Halo semuanya, selama ini saya kebingungan untuk mendefinisikan yang dimaksud data “banyak” oleh orang-orang. adakah yang bisa mendefinisikan data dapat dikatakan “banyak” dalam machine learning itu seperti apa - seberapa banyak data yang harus kita miliki sehingga bisa disebut “banyak”?
The amount of data required depends on the problem at hand. For instance, to build a classifier for a simple decision boundary, just 10s of data points might be sufficient. On the other hand, to build an image captioning system or a language translation model from scratch, a lot more data points are required.
What if we want to build a regression model for forecasting or prediction?
Are there general guidelines for determining whether our data is considered “large”/”big data”?
This also affects whether we should use traditional machine learning or deep learning for modeling later on, right?
Even for a regression problem, if the output is a simple affine transformation (i.e. y=mx+b) of the input, odds are good that a simple neural network with 10s of data points might be able to get it right.
There are quite a few guidelines on when / how to consider adding more data in training a model to achieve the desired performance. Please see deep learning specialization for more details. The specialization also talks about what to do when you have limited data and how to leverage existing models for your problem at hand.

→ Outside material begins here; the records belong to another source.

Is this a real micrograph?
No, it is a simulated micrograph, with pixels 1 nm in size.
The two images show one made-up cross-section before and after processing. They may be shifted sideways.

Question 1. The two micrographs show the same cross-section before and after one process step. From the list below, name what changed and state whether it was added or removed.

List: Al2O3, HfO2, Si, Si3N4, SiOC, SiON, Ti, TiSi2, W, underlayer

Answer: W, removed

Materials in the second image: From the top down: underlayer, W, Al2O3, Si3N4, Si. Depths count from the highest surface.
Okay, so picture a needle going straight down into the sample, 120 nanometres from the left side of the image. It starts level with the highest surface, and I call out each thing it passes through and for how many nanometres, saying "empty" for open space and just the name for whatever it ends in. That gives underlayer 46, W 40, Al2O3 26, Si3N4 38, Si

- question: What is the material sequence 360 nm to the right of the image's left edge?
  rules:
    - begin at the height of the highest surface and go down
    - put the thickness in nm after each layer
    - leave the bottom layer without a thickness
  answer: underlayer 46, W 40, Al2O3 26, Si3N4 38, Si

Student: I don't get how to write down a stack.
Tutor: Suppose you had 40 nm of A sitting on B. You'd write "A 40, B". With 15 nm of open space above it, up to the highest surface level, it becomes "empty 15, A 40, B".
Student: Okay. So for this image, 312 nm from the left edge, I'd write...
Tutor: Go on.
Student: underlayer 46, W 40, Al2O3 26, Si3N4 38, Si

Consider starting with traditional ML models for tabular data and neural networks for unstructured data like audio, text and videos.
Just one possible guideline, this is certainly not any sort of rule:
For simple regressions, the number of training examples must be much greater than the number of features.
I start with “much greater” being around 10x. That may (or may) not be sufficient to get good performance, it depends entirely on the complexity of the model.